“Be Careful what you wish for . . .”
Olivia Kiskey should have remembered that. I mean really – she should have learned that particular lesson when standing on the magic linoleum square by booth nine at Crazy Cousin Betty’s Waffle House granted her wish. But again – be careful what you wish for. Like when she wished on the magic square for “a little more space” from her college boyfriend, Charlie. Two days later? Yep. He dumped her for his roommate – Neal. Sigh.
“A Little Night Magic” starts out funny, and Amanda Ronconi does a beautiful job of narration, her slightly nasal voice is completely believable as Olivia.
When Olivia decides she is finally going to give up her crush on Tobias the cook, sell the house her mother left her, and travel to Scotland, well, people really don’t know what to think. And when Olivia finds out that she can turn objects to animals, things get really whacky . . .
There are things I liked about A Little Night Magic. Olivia is a fun character – she has been stuck in a small town, working as a waitress, for years. As she says, “Spontaneity without commitment is just wishful thinking.” So, in six weeks, she is outta-there. Well, at least that is what she is planning. For a twenty-eight year old, she is very ‘young.’ So when Davina, a supposed ‘magical person’ shows up, and things start getting interesting, Olivia starts learning new things – the hard way. Davina is sure that Olivia is magical – and is determined to teach her. Hence, the whole ‘my coffee mug is now named Gibson’ thing. There are secrets, evil, a stranger chasing her – and the people she has known all her life are even stranger.

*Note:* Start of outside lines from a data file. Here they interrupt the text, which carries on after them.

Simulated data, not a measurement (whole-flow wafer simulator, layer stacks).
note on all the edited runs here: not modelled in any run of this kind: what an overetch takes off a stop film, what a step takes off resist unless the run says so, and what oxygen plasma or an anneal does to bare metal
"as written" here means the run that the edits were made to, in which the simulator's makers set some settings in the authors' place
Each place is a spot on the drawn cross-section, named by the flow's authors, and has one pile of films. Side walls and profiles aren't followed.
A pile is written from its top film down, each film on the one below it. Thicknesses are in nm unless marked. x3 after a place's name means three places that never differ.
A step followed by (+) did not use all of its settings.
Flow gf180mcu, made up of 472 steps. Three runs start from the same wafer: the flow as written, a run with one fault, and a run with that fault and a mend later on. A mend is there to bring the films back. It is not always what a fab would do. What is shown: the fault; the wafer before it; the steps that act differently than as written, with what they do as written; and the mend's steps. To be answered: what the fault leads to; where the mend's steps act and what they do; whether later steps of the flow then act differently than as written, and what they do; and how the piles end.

Then there are the things that could have been done much better. The give-and-take between Olivia and Tobias is aggravating, to say the least. Tobias is passive-aggressive, the people trying to ‘help’ her are more harmful than helpful, and Olivia’s innocence, in my opinion, is laid on a bit thick. This is a ‘fluffy’ book – which I really don’t mind at all – but Olivia’s ‘friends’ are spiteful and the mystery was figured out within the first couple of chapters, which really doesn’t work for me. The other thing that really disappointed me? The “Bad Guy” is truly evil. And yet, instead of doing something about it, or helping others with the ability do something about it, Olivia is a complete gutless weenie loser. I mean, come ON! You have the ability to stop a murderous megalomaniac – and yet you are too cowardly to stop that person?
So, Olivia pretty much ends up in the “too stupid to live” category, as others have said. And that is a shame, because the concept was good – it was the execution that let me down.